Yesterday, the Supreme Court heard oral argument (by telephone) in Barr v. American Association of Political Consultants, a case that centers on the constitutionality of the Telephone Consumer Protection Act (TCPA), and, more specifically, the prohibition on transmitting automated calls or texts to mobile telephone numbers without prior express consent. Given the litigious environment surrounding the TCPA, the case has important potential implications for businesses that communicate with consumers in this manner. A transcript of the argument is available here, and a recording is available here.
The TCPA, as originally enacted in 1991, restricts the use of an automatic telephone dialing system (ATDS) to transmit calls or texts to mobile numbers without the recipient’s prior express consent (the ATDS prohibition). In 2015, the TCPA was amended to exempt from the ATDS prohibition calls made to collect a debt owed to the United States (the government-debt exception). The question before the Supreme Court is whether the government-debt exception is unconstitutional and, if so, whether the proper remedy is to sever the exception—leaving intact the rest of the TCPA—or invalidate the entire ATDS prohibition.

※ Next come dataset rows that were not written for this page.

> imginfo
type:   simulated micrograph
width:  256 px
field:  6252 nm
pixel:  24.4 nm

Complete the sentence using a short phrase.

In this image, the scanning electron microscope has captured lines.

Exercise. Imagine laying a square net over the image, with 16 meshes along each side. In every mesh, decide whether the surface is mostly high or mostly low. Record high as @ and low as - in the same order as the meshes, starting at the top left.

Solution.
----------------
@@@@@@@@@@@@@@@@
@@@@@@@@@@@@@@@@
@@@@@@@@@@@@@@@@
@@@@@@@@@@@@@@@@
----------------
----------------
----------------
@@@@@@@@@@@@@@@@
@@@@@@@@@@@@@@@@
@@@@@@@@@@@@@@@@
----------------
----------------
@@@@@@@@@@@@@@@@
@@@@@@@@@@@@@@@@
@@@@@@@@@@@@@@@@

The plaintiffs are political consultants and organizations that seek to transmit calls or text messages using an ATDS but have taken the position that they cannot do so effectively because of the ATDS prohibition. They argue that the ATDS prohibition is a content-based speech prohibition that violates the First Amendment. In contrast, the government argues that neither the government-debt exception nor the ATDS prohibition itself is a content-based restriction on speech, and thus both the exception and the prohibition pass constitutional muster. The government also argues that even if the government-debt exception is unconstitutional, the correct remedy is to sever the exception and strike down only that provision, while leaving the rest of the ATDS prohibition in place.
The court of appeals agreed with the plaintiffs that the government-debt exception is an unconstitutional content-based restriction on speech, but it severed the exception, leaving intact the rest of the TCPA. This meant that the plaintiffs still could not use an ATDS to transmit calls or text messages without prior express consent because the ATDS prohibition remained in place.
At yesterday’s oral argument, the justices seemed to focus principally on the severability question, noting the perverse result of remedying a First Amendment violation by leaving intact—and effectively expanding—a speech prohibition. On the other hand, several justices expressed doubt that Congress would have preferred to have in place no ATDS prohibition at all, rather than an ATDS prohibition without the government-debt exception.
As to the underlying First Amendment dispute, the justices appeared split. Some appeared to view the government debt-exception as content-based, which would mean it likely is unconstitutional. Other justices expressed concern that such an outcome could render unconstitutional many kinds of economic regulations. These differing perspectives could result in a split decision in which no single rationale commands majority support.